Back to Dr Nugent, whose multi-racial researches suggests a surprising rationale for the stand-off that occurred at Gundal/Kernell. As Hobbles Danayarri hints, protocols were so different at this bottom end of the world. What has become the ubiquitous ‘Welcome to Country’ was a serious matter in the 1800s “ and probably for 60,000s before that. And there was theatre to it. You ignored a visitor until such time as he made appropriate obeisance and requests entry. But when the theatrical rules were broken by firing a musket, that justified return fire with a stone and spears.

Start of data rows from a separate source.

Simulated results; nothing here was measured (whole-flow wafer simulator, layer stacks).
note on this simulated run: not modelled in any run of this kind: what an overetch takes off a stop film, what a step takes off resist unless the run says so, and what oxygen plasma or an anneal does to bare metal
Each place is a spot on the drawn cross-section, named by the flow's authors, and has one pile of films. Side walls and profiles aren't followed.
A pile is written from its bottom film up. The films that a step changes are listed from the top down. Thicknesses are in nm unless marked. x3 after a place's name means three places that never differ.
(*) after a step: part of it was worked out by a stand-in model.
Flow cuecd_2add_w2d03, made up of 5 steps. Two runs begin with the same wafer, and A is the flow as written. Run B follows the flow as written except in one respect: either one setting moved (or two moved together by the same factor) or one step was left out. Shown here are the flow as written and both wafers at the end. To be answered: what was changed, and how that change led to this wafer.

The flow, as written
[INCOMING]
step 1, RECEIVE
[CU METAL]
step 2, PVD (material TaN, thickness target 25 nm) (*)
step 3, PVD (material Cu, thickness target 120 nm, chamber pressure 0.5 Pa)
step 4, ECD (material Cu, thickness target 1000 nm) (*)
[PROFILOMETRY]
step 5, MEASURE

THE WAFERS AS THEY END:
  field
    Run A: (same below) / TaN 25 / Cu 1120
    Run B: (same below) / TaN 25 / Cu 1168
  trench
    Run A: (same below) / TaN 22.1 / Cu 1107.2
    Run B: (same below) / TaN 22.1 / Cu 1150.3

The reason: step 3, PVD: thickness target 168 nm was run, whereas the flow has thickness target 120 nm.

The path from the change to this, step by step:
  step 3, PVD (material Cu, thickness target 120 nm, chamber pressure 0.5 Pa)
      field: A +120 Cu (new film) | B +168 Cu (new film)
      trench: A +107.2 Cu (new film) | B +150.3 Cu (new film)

Cook did much better when he needed to land at Cooktown to repair the Endeavour. That lead to the locals symbolically breaking off a spear-tip to signify peace and satisfaction. And it was there that the good Lieutenant observed: From what I have said of the Natives of New-Holland, they may appear to some to be the most wretched people upon Earth, but in reality they are far more happier than we Europeans; being wholy unacquainted not only with the superfluous but the necessary conveniencies so much sought after in Europe, they are happy in not knowing the use of them. They live in a Tranquillity which is not disturb’d by the Inequality of Condition: The Earth and sea of their own accord furnishes them with all things necessary for life; they covet not Magnificent Houses, Houshold-stuff.
My god, he’s a socialist!
I think today is an occasion to insist that he should be read “ and am delighted to link you to the National Museum’s online offering of his journal, below. The NMA also has an online exhibition, ‘Endeavour Voyage’ which is worth examining.
But I’d also like to note the equivocation that seems to lie behind the fact that in Nugent’s 2005 book, she can refer to The development of Botany Bay as a site of reconciliation seems set to continue given that the NSW government has endorsed and committed funds to a project to turn Captain Cook’s Landing Place into a site celebrating the ‘meeting of cultures’. Has anything happened? I believe not, confirmed by the Federal Government today touting its intention to deliver the Kamay Botany Bay National Park Master Plan, including commemorative installations, with the New South Wales Government as part of this year’s 250th celebrations, most of which is being wasted on as spurious circumnavigation of Australia, which Cook never did.